The Weirdest Bugs I've Encountered in ML

December 12, 2025

Subscribe to the Effie Labs Newsletter

Debugging machine learning code is different from debugging regular code. In regular code, bugs are usually obvious: wrong output, crashes, infinite loops. In ML, bugs are subtle. Your code runs fine, produces numbers, but those numbers are wrong in ways that take hours to notice.

Here are some of the weirdest bugs I've encountered, and what I learned from them.

The NaN that wasn't a NaN

I was training a neural network and getting NaN losses. Classic problem, right? Usually means a division by zero or exploding gradients. I added gradient clipping, checked for zeros, added epsilon values everywhere. Still NaN.

Turns out, one of my data files had the string "NaN" in it. Not an actual NaN value—the literal text "NaN". Pandas was reading it as a string, not converting it to a float NaN. So when I tried to do math on it, everything broke in weird ways.

The fix was simple: df.replace('NaN', np.nan). But finding it took me three days. The lesson: always check your raw data, not just the processed version.

The model that only worked on Tuesdays

I had a model that performed perfectly in development but failed in production. Not just worse—completely broken. After weeks of debugging, I realized: I was only testing on weekdays. The production system ran 24/7, including weekends.

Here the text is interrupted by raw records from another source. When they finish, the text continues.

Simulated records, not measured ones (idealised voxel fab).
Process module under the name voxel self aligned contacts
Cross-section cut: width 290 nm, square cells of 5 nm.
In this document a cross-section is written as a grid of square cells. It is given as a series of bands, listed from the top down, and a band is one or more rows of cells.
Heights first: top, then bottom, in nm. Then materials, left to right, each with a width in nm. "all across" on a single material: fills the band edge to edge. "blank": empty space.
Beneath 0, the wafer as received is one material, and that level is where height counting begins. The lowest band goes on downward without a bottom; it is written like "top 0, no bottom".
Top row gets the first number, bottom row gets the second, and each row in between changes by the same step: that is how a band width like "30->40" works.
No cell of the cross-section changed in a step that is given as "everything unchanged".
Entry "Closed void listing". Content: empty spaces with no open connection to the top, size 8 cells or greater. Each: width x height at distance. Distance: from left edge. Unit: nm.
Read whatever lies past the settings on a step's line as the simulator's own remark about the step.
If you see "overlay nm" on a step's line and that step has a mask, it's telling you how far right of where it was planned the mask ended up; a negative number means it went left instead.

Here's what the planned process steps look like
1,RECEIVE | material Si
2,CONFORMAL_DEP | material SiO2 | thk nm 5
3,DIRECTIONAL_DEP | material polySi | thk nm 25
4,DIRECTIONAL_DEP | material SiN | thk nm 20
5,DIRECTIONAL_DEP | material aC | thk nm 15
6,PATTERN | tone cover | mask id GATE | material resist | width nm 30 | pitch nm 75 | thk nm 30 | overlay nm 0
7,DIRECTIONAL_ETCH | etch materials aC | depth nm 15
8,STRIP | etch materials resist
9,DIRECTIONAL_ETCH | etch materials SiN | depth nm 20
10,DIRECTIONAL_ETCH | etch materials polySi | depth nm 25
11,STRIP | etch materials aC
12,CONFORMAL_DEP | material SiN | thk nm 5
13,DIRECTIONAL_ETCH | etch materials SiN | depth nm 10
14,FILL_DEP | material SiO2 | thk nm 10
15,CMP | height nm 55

The issue? One of my features was "day of week" encoded as 0-6. But I had a bug where I was using Python's datetime.weekday(), which returns 0 for Monday, 6 for Sunday. My training data only had weekdays (0-4), so the model never learned what to do with Saturday (5) or Sunday (6).

The model wasn't wrong—it was doing exactly what I trained it to do. I just didn't train it on the right data. Always test with production-like data distributions.

The floating point precision trap

I was comparing model predictions to ground truth. Simple equality check, right? if pred == target. Except it never matched, even when the numbers looked identical.

Floating point precision strikes again. Two numbers that look the same (like 0.30000000000000004 and 0.3) aren't equal in Python. This is especially fun when you're doing operations that should be reversible but aren't due to precision loss.

The fix: use np.isclose() or check if the absolute difference is below a threshold. Never use == for floats. Never.

A universal truth

If your ML code works sometimes but not others, and you can't figure out why, it's probably a data issue. Or floating point precision. Or both.

The batch size bug

I was using batch normalization in a model. Training worked fine, but inference was broken. Predictions were way off. After digging into it, I realized: I was using different batch sizes for training and inference.

Batch normalization computes statistics (mean and variance) over the batch. During training, it uses the batch statistics. During inference, it should use running statistics computed during training. But if your inference batch size is 1 (common for single predictions), and your training batch size was 32, the statistics don't match.

The model was technically working correctly—it was just using different normalization than during training. The fix: make sure your model is in eval mode during inference, and use consistent batch sizes when possible.

The random seed that wasn't random

I set a random seed for reproducibility. Made sense. But then my model's performance was suspiciously consistent across different hyperparameters. Too consistent.

I had set the seed once at the top of my script, but I was also shuffling data and initializing weights in multiple places. Each operation consumed random numbers, so by the time I got to training, the "random" initialization was deterministic based on how many random numbers I'd already used.

The lesson: if you're using random seeds, set them right before each operation that needs randomness. Or better yet, use separate random number generators for different purposes.

The feature that disappeared

I had a model with 50 features. Added one more. Model performance dropped. Removed it. Performance came back. Added it again. Dropped again. What was going on?

The new feature had a different scale than the others. I was using standardization (mean 0, std 1), but I was computing the mean and std on the training set, then applying it to both training and test. When I added the new feature, its distribution in the test set was different, so the standardization was wrong.

The fix: always fit your scalers on training data only, then transform both training and test. And make sure you're not accidentally refitting on the full dataset.

Debugging tips that actually help (from someone who's been there)

After encountering all these bugs, here's what I've learned:

  • Check your data first: Print actual values, not just shapes. Look for weird strings, unexpected types, or distribution shifts.
  • Use assertions: Add checks like assert not np.isnan(x).any() everywhere. Fail fast.
  • Test edge cases: What happens with empty batches? Single examples? All zeros? Models break in weird ways on edge cases.
  • Reproduce the bug: If you can't reproduce it consistently, it's probably a data or randomness issue.
  • Simplify: Remove features, reduce model complexity, use smaller data. If the bug disappears, you know where to look.

ML bugs are sneaky. They hide in data preprocessing, random seeds, floating point math, and assumptions you didn't know you were making. The best defense is skepticism: if something seems too good (or too bad) to be true, it probably is.